4/10
Payoff isn't worth the wait in this tale of reprieved man still under suspicion of murder
1 October 2021
Warning: Spoilers
Lightening Strikes Twice begins with the introduction of a condemned man on death row, Richard Trevelyan (Richard Todd), who gets a reprieve and a second trial in which he's promptly acquitted. We don't know the reason for the second trial but do learn later that a female juror (who knew Trevelyan before he was accused of murdering his wife) quite unconvincingly swayed her fellow jurors to acquit him. Most critics agreed that it was not realistic that a juror who knew the defendant beforehand would have been selected to sit in judgement upon him.

Until the climax, we're forced to figure out whether Trevelyan actually murdered his wife or whether it was others in his inner circle that did the deed. Only the protagonist, actress Shelley Carnes (Ruth Roman), scheduled for a well-earned vacation at a dude ranch (and clearly an interloper), can be safely be ruled out as a suspect from the beginning.

Shelley ends up meeting ranchers J. D. (Frank Conroy) and Myra Nolan (Kathyrn Givney) and Myra ends up lending her car to her, giving her directions to the dude ranch. On the way she gets lost in a storm and ends up in what I think is a deserted hotel-except Trevelyan is there and you get the impression that he might actually have killed his wife, given the mixed messages he gives to Shelley (mostly of a negative sort) along with his menacing demeanor.

When Shelley wakes up in the morning Trevelyan has disappeared and she makes her way to the dude ranch where she encounters two weird characters, the owner Liza McStringer (Mercedes McCambridge) and her younger brother String (Daryl Hickman). Liza is the juror who convinced her fellow jurors to let Trevelyan get off scot free and hence is shunned by her neighbors.

So not only do we suspect the McStringers to be potential suspects but the characters Shelley met earlier, J. D. and Myra, also could be guilty, since Myra knew along the dude ranch was closed but didn't tell Shelley about it. Why did she send her if she knew the ranch was closed? Nonetheless, String bonds with Shelley so both he and her sister allow her to stay at the ranch despite having temporarily closed it.

An additional red herring is thrown in, when we're introduced to neighbor Harvey Turner (Zachary Scott), a friend of the Nolans, who immediately becomes obsessed with Shelley. At one point he's driving her to a deserted cottage and appears he's going to possibly sexually assault Shelley but was actually simply doing a favor for Trevelyan who wanted to see her.

We're thrown off the trail again when Shelley falls for Trevelyan. There's a ridiculous scene on a cliff in which Shelley gets all mousey and begs Trevelyan to help guide her to safety after literally becoming paralyzed with fear. They end up getting married but then Shelley gets it in her head that Trevelyan did murder his wife.

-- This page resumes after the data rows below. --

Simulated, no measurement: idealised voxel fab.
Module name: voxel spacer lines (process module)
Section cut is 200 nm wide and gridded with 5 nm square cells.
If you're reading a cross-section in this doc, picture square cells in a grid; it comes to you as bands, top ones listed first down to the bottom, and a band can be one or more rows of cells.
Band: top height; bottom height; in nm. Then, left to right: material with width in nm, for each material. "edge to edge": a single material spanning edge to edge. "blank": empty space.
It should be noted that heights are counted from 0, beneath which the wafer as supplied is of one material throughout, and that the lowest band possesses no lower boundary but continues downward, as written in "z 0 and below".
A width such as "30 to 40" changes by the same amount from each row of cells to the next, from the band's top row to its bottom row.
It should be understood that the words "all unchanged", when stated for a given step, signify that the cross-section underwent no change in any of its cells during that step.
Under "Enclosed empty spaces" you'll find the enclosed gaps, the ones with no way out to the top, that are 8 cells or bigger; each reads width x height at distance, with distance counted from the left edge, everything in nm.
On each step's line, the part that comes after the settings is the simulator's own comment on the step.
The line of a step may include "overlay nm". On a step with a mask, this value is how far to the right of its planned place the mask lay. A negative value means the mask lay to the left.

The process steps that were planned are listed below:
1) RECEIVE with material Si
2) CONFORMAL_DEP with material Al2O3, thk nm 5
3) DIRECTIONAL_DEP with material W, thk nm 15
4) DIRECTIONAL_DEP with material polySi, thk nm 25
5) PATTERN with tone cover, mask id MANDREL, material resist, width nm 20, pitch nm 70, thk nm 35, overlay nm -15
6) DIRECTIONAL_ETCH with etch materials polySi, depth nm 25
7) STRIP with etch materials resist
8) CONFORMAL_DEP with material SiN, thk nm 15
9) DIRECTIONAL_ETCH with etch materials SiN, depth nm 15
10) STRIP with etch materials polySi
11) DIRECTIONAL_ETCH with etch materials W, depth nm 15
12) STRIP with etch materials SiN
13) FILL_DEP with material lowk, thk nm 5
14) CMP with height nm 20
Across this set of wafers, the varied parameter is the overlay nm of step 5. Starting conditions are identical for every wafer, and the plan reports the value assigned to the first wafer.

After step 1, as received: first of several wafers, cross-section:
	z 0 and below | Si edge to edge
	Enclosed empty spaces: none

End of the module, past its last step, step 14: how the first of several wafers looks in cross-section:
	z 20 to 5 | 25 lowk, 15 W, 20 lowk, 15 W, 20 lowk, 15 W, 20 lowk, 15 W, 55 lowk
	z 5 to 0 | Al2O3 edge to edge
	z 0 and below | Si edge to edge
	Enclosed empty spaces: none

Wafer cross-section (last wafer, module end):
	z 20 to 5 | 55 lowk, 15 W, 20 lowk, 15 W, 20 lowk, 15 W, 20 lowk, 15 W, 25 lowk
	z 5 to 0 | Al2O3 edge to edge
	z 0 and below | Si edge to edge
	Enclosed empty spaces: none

This causes Shelley to flee where she ends up back at the McStringer ranch where we finally discover that it was Liza who killed Trevelyan's wife as she was obsessed with him. It's a wholly disappointing finale given the pedestrian nature of the plot. McCambridge hams it up as the obsessed dude ranch owner joined by her handicapped brother, who are promptly dispatched in a fiery car crash after they attempt to flee the police.

Sure enough it's the "weird ones" who get their just desserts and not any of the apparent "stalwart" members of the community including Trevelyan, whose prior bad behavior is just another red herring to throw you off the scent of the real killer.

Roman and Todd try their best with this material but in the end the whole thing seems a little too forced. Is the payoff worth the wait? Unfortunately the answer is a resounding no.